Several Ocean Dead Zones Found in Atlantic

Several Ocean Dead Zones Found in Atlantic

The world’s oceans are thought to be full of all kinds of life, both plant and animals, but now, scientists have discovered some ocean dead zones in the Atlantic Ocean for the first time. These regions have less oxygen, as well as a lower salt content that other spots in the ocean waters and now fish are able to travel or live inside them.

The study of the ocean, conducted by Germany’s GEOMAR Helmholtz Centre for Ocean Research Kiel, has been going on for about 10 years and their latest check of their instruments revealed several areas of these ocean dead zones. The scientist first started to see these areas of low oxygen in 2010, according to their reports, but had initially thought it was just a problem with their equipment recorders. Then, by using a different instrument, they found out that it was indeed a series of ocean dead zones.

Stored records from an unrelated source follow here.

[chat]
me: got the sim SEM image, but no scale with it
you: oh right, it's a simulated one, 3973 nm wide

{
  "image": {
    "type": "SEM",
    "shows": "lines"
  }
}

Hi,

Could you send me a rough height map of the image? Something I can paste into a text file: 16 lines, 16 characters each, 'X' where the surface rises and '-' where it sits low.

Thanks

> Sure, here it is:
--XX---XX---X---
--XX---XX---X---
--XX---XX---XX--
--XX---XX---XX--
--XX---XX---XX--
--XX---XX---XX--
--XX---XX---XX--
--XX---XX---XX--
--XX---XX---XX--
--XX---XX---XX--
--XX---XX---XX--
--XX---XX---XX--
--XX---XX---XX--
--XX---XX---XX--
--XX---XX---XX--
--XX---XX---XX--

Ocean Dead Zones Known to Exist Previously

Other ocean dead zones have been found in the past, including one in the Gulf of Mexico that is said to be more than 5,000 square miles in size, according to the National Oceanic and Atmospheric Administration’s Gulf of Mexico Hypoxia Watch. This one is known to have caused some fish die offs in that area.

The ocean dead zones travel in eddies that turn into swirling sections of water that rotate in sync with the Earth’s rotation, with weather playing some sort of role with the winds contributing to the support for the formation of the ocean dead zones, according to the theory posed by today’s scientists who study this event.

Ocean Dead Zones Possibly Caused by Pollution, Algae Blooms

The ocean dead zones form mostly alongside coastal regions, and several are known to exist on the eastern and southern US coasts, as well as in the Baltic Sea. They are thought to have been caused by pollution, fertilizer run offs, and algae blooms caused from those activities. This newest of the ocean dead zones is located about 100 kilometers or less from Cape Verde near West Africa and is currently moving in a whirlpool fashion. The travel of the dead zone could cause fish in the area to die off if it makes travel into an area where the fish have their habitat. This area is several kilometers in size and goes down several hundred meters below the surface as well.

The bottom line is that with the discovery of these additional ocean dead zones in the Atlantic Ocean, that we are moving ever closer to a time when many more dead zones will occur and cause the extinction of the majority of the marine species that live in the oceans of the world.